In a second scenario, the authors consider all animal products, and replace the half with above-median GHG emissions with vegetable equivalents in their model. Meat production and consumption is focused on lower emissions strategies and diet habits are changed, but not in a manner as abrupt as the first example case. This case achieves 71% of GHG reductions of the previous scenario with less impact on consumers.
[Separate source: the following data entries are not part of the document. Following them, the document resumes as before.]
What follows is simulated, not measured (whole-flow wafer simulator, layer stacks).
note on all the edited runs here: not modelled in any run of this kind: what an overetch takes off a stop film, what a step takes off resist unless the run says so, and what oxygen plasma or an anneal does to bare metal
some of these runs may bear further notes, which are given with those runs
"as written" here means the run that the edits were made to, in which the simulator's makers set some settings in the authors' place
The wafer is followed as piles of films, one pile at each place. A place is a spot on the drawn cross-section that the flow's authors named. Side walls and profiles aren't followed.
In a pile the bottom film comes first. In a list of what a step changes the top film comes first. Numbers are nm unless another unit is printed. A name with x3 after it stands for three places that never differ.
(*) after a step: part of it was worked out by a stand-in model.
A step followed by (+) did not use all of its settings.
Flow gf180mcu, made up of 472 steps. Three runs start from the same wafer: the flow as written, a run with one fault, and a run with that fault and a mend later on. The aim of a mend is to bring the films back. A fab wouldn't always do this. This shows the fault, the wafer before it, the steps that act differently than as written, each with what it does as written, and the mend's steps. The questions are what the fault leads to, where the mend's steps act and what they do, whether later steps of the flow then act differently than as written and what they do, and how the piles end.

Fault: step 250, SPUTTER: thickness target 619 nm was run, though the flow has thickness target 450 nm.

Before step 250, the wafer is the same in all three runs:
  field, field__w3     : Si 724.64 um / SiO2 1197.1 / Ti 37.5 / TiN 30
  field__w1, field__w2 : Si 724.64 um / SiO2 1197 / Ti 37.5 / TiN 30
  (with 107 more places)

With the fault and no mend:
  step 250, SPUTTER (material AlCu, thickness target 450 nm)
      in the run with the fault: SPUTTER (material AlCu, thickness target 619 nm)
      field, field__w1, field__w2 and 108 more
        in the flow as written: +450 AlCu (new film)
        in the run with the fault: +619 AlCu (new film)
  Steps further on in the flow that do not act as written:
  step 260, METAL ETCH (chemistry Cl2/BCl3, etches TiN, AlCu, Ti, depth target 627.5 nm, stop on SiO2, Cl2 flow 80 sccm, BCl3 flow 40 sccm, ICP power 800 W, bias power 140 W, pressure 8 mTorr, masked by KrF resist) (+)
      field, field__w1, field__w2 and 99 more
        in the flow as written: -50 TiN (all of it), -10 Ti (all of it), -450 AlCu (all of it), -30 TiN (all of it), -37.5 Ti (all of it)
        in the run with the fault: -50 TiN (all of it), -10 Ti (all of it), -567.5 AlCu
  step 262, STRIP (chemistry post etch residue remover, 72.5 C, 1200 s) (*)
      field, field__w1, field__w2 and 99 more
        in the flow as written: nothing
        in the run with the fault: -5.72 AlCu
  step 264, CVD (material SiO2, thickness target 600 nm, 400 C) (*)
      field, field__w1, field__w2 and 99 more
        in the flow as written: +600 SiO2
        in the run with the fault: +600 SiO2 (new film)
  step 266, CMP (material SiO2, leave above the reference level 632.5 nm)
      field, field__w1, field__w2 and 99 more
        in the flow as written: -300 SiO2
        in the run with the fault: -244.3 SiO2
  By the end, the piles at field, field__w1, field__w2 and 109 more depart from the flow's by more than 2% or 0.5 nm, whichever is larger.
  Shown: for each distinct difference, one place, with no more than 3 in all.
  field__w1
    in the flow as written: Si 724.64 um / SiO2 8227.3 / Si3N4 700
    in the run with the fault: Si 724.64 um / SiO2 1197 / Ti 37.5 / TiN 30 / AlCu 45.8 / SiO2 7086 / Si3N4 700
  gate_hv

The authors summarize the overall steps they recommend in aiming for lower GHG emissions and other environmental impacts from the global food system. First, farmers need to have a proxy or method of measuring their emissions and other impacts – they need to know where they are starting, and how their actions are making an impact. Second, policy makers should set targets and incentivize producers to change their activities by providing credit, tax breaks or reallocation of agricultural subsidies. And third, an assessment tool has to be used to consider multiple mitigation and productivity and enhancement strategies for producers. Much of the information on impacts would be communicated through the supply chain to consumers. We have good traceability with our livestock at this time, but grains, vegetables and other products are not as transparent. Communication could occur through a combination of environmental labels, taxes or subsidies designed to reflect environmental costs in product prices, and broader education of the true cost of food. The paper does not reflect on strategies to induce consumers to substantially change their diets, other than educating and appealing to the wish to improve their environmental footprint.

Back to the Epicurious article: It appeals to its audience, potentially western consumers, and their interest in changing their environmental footprint in one aspect of their lives. It does not pretend to tackle more complex issues than that, and it backs its claims up with some solid evidence.

For a deep dive into the large amount of reports and corresponding data gathered and synthesized by the authors, please look at the full article, noted below in references.

Dietary change can help in jurisdictions that have above average beef consumption, but in addition mitigation actions are complex due to trade-offs, multiple ways for producers to reduce impacts, and interactions throughout the supply chain. The research suggests a multi-faceted approach where producers monitor their own impacts, flexibly meet environmental targets by choosing from multiple practices, and communicate their impacts to consumers.